Proof of the Fundamental Theorem of Algebra 📂Complex Anaylsis

Proof of the Fundamental Theorem of Algebra

Theorem ¹

$n$th degree polynomial $P(x) = a_{0} + a_{1} x + a_{2} x^2 + \cdots + a_{n} x^{n}$ has exactly $n$ roots, including multiple roots.

Explanation

In fact, when we solve a polynomial, we usually assume that there exists a solution, but there’s no guarantee that this is always the case. For example, the quadratic polynomial $x^2+1 = 0$ does not have real roots. However, if complex numbers are allowed, then there are two solutions, which are $\pm i$.

To state a fact, if complex roots are allowed when solving a polynomial, then there will always be a solution, and exactly as many as its degree. The importance of all fundamental theorems is evident without further ado. The core idea is Liouville’s theorem, and mathematical induction is used to generalize it for natural numbers $n$.

Proof

Let’s assume first that there is no solution satisfying $P(z) = 0$, then $\displaystyle {{1} \over {P(z)}}$ is an entire function and since $\displaystyle \lim_{|z| \to \infty} \left| {{1} \over {P(z)}} \right| = 0$, it is bounded.
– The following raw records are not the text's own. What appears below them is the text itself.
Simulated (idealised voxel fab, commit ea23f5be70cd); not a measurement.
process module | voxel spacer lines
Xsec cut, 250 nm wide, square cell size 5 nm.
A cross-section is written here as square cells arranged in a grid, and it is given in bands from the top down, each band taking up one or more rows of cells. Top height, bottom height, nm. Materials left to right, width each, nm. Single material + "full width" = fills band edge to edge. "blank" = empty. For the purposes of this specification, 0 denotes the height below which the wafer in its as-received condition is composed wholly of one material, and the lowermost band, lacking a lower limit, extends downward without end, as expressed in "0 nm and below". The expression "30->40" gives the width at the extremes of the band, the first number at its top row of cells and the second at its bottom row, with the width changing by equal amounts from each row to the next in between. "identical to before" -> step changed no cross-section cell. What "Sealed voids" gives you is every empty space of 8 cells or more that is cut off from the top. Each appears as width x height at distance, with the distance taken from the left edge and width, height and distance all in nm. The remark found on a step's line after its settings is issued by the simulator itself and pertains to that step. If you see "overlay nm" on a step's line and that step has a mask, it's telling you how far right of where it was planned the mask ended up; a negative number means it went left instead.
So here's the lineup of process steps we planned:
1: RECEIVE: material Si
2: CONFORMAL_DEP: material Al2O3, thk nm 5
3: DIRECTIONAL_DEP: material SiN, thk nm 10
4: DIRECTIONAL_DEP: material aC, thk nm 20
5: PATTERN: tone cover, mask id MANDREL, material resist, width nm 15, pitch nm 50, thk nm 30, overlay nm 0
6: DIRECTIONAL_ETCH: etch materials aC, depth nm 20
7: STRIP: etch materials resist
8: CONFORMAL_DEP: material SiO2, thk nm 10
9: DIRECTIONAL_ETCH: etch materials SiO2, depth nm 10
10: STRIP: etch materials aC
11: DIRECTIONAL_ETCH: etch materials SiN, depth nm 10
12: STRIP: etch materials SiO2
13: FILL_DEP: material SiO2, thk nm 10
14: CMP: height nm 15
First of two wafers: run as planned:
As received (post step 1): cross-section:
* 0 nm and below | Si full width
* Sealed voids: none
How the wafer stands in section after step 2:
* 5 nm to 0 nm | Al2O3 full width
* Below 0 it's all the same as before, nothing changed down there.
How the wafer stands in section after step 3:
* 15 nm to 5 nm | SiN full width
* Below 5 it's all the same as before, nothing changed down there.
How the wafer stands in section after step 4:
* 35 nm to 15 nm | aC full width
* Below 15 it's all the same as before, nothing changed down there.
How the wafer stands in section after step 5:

Liouville’s Theorem: If $f$ is an entire function and bounded, then $f$ is a constant function.

By Liouville’s theorem, $P$ must be a constant function, which contradicts our assumption; therefore, $P(z) = 0$ has at least one root.

Now, let’s generalize for the natural numbers. Assuming that $P(z) = 0$ has at least one root, let’s say $z = \alpha$, then $$ P(z) = (z-\alpha) Q(z) $$ where $Q(z) = b_{0} + b_{1} x + b_{2} x^2 + \cdots + b_{n-1} x^{n-1} = 0$ also has at least one root. Repeating this process, by mathematical induction, $n$th degree polynomial $P(z) = 0$ has exactly $n$ roots.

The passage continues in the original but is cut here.